Every bedroom in my flat has a full-length mirror. My little sister and I have great swathes of mirror attached to our walls- although I think hers is less flattering than mine, so always pop in and double-check a new outfit in her room before I leave. Our flatmate’s mirror is leant precariously against his chest of drawers, because none of us have any real idea about how to attach it to the wall.

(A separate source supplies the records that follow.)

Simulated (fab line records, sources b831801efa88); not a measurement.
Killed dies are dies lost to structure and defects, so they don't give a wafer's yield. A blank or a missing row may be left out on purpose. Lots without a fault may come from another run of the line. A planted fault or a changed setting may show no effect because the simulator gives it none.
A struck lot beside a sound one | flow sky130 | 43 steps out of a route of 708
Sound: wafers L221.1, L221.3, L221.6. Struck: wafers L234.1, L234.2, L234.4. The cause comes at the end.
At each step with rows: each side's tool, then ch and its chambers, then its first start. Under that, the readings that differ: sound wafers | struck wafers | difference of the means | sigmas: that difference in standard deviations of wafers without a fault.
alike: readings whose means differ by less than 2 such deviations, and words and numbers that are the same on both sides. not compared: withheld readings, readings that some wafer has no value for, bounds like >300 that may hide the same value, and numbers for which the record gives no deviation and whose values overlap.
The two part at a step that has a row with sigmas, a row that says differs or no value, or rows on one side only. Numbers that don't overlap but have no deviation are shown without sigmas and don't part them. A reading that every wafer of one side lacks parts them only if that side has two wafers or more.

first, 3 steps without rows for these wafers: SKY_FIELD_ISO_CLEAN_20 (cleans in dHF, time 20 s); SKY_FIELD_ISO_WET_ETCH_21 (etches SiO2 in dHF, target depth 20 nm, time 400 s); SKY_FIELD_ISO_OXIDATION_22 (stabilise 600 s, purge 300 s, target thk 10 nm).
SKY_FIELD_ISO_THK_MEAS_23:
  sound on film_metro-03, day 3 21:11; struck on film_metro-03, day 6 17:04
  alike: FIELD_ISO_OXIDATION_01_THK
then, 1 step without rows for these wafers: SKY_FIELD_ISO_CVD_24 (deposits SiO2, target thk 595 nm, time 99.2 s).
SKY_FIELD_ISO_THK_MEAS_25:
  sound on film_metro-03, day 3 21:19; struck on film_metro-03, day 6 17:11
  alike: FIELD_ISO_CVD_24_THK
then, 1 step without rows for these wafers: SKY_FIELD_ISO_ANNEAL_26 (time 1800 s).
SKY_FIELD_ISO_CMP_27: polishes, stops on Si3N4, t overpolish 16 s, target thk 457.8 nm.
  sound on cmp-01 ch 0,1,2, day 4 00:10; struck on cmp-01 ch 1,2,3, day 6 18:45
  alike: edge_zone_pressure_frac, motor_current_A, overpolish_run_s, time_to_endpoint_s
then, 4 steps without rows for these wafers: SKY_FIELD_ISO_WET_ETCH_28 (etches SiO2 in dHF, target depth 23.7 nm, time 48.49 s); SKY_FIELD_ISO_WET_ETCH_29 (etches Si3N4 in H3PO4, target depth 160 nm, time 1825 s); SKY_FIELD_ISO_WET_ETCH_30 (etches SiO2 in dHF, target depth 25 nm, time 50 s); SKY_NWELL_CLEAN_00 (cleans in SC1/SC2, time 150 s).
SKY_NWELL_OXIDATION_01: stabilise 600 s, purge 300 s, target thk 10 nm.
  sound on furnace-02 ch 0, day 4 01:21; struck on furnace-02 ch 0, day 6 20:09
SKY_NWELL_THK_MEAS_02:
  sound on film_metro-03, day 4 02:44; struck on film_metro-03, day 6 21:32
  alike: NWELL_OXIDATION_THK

‘Can I look in your mirror for a second?’ my flatmate asked yesterday. ‘Of course,’ I replied. Having a full-length mirror, and by full-length I mean properly full-length; and situated so that you can see your entire self, even in shoes and a hat, say before a wedding, or Ascot, or another fancy event I am 100% prepared for but just awaiting my invitation to, is one of the great signifiers of my recently acquired adulthood.

Having a flatmate who regularly pops in to look in it is not.

This mirror issue is not unique to my flat. ‘I don’t have a full-length mirror,’ my friend complained to me a few days ago. ‘That sucks,’ I replied distractedly, trying to work out if I had already seen this particular episode of ‘Parenthood’.

‘Parenthood’, a TV series based on the 1989 movie starring Steve Martin, is called ‘that sad one with all the people’ by my flatmate. It’s not an inaccurate description of the show. Obviously, I love it. My friend was still talking. ‘So it’s really hard for me, sexting-wise,’ she continued. ‘What?’ I asked, now fully-engaged. ‘What are you talking about?’ ‘Sexting,’ my friend continued comfortably. ‘When you don’t have a full-length mirror. I had to borrow my flatmate’s. Which was fine, although explaining what I wanted to borrow it for was slightly awkward.’ ‘Maybe I’m more grown-up than I realized,’ I thought to myself. ‘Although I don’t actually know what my flatmate is using my full-length mirror for.’